Sometimes people ask about the benefits of joining SCBWI and the benefits of the conference as well. This is author, Katrina Germein's response.....
To be honest, I'm not especially looking forward to this year’s conference. I’m feeling a little panicked and wondering why I agreed to speak on a panel instead of swanning around with a notebook for the weekend. No one said I had to speak. I could have said no. I can only blame myself and as my 2012 self seems firmly against the idea of a panel debut I'm blaming my 2006 self instead.
In 2006 I promised, or possibly challenged, myself to take every opportunity available to me as a children’s writer. With my four year old twins starting kindy I was emerging from the haze of never-ending nappies, vomit and conjunctivitis.
I had a plan to re-focus and write something publishable. It was six years (the age of my eldest son) since my last picture book had been published and I was receiving regular visits from that whiny inner voice. I can’t write anymore. The other books were a fluke. My writing is rubbish. I’ll never be published again. I knew that I had to stop the whining and take action. I had to start to take every opportunity.
That year I was invited to a publisher’s Christmas party. I had been corresponding with Jane Covernton at Working Title Press about a submission for The Little Big Book Club’s reading pack. We had developed a relationship through the rejection letters Jane had been sending me and knew each other through email only. I was touched to be invited but, a Christmas party where I wouldn’t know anyone? I hadn’t even met the host in person. Could I take somebody? Would that be weird? What would I wear? Who would I talk to? It was all sounding a bit too scary. Plus, it was years since I’d had a book published. I wasn’t even a real author anymore. I considered skipping the party altogether but remembered I was supposed to be taking every opportunity.
Alone and friendless I arrived at the Christmas party. I stood at the gate clutching my bottle of champagne, took two steps forward and stopped. I didn’t know anybody. Not anyone. Jane spotted me. (I was probably easy to spot, standing stock still like a frozen lizard only a metre from the gate.) I was introduced to a few people and then I met a few more people and then a few more.

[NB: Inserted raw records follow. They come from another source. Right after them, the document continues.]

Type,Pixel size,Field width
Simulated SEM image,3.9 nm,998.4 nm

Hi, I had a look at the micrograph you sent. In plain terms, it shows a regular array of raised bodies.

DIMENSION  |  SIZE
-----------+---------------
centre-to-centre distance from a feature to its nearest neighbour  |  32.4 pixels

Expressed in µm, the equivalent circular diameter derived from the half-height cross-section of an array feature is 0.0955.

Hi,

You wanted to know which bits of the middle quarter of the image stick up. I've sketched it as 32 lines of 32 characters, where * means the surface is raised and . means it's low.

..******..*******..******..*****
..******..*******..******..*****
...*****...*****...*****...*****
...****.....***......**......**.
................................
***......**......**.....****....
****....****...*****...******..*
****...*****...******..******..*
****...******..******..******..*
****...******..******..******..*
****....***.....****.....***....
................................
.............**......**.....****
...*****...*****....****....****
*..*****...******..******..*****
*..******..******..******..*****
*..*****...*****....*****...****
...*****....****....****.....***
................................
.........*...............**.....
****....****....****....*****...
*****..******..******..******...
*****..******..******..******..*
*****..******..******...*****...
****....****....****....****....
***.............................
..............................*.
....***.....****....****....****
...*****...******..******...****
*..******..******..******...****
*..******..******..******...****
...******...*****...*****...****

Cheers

I still felt like a fraud (these were real authors!) but from that party I began to form relationships with other kids’ writers. And guess what comforting things I learnt then? Other writers sometimes feel like frauds too. Other writers often doubt themselves too. Other writers have their work rejected too.
What are the benefits of SCBWI?
Getting together with likeminded people - sharing the frustrations and pleasures of writing for children. When you make even the smallest effort to be involved in the children’s writing community, the children’s writing community is quick to respond with friendship, support and humour.
And what are the other benefits of the conference? If you’re serious about a career as a children’s author it’s definitely worth taking every opportunity.
Post Script: The text I was working on was Baby Gets Dressed. It was published for the trade nationally in 2008 and a free copy was given to every baby born in South Australia that year. It was re-printed again at the beginning of 2012.
From Katrina ... see you at the conference!